Thinking about how you want your website to look is likely to be the easy and enjoyable part. Getting it to work properly and effectively is much more complex but, in reality, equally (and arguably more) important. After all, if your website can’t be found it doesn’t really matter how it looks. So there are some important areas to look at when building your site.

Tecnhical requirements

As mentioned before, it is not necessary for you to have any technical knowledge about websites but it is important to consider all the technical needs of your business. This might be your finance department’s requirement(s), if you are considering e-commerce. It may also be reports generated specifically for your sales department or export figures for your marketing department. Think smart, think joined up.

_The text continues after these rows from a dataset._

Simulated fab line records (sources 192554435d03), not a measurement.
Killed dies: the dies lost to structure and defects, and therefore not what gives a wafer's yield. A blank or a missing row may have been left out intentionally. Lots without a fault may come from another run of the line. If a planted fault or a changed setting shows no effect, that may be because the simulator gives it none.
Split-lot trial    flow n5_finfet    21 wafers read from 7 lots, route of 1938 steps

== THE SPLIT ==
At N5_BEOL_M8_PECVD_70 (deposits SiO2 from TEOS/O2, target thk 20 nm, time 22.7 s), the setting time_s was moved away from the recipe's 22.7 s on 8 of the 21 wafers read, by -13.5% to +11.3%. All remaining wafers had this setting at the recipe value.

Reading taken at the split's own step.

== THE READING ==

Websites today are not just a shop front that drives you to a phone line or a replica of your brochure, they should be interactive and add real value to your business and it’s processes.

Involve other selected people in the briefing process to make sure you maximise the return of your development costs in improving the effectiveness of your business processes.

Is the site purely public facing or does it need to run secure areas for clients or internal purposes?
Is it an intranet or extranet site only?
  • intranet – a local or restricted communications network, esp. a private network created using World Wide Web software.
  • extranet - an intranet that can be partially accessed by authorised outside users, enabling businesses to exchange information over the Internet securely.
If it is an intranet, on what platform does it run (i.e. Windows, Linux, Unix, Mac)?
Are there any restrictions to development governed by your hosting company or because you use internal servers?
  • Programming language i.e. Microsoft only ASP or Open Source PHP
  • Security issues developers may need to be aware of i.e. FTP restrictions, HTTPS (SSL certificates), Internal firewalls.
Do you need to comply to certain disability access?
  • Text only browsers
  • Audio web browsers
  • Braille readers
  • Colour blindness
Does the site need to be compatible with mobile devices or web TV?
Reporting, what type of reporting do you need?
  • Simple statistics
  • Ad tracking (if you use on-line advertising)
  • Submission tracking
Do you need specific data collection?
  • Do you need to export data into a file? if so, what format do you need it (i.e. CSV or txt)
Does your site need to link in with specific internal systems?
  • Bookkeeping systems
  • Sales tracking software
  • CRM systems
  • Delivery systems
10 Is there any user specific functionality you require?
  • Booking systems
  • E-commerce functionality
  • Links to social media
  • Calendars etc.
Maintenance

This is a grey area often overlooked when briefing a website. Most companies believe they can run the upkeep of the website themselves, however, often this is not a realistic outlook.

There is a price to pay for using vital staff resources on an area that is not their core skill, both in terms of loss of staff time, and in delivering the right service to the user.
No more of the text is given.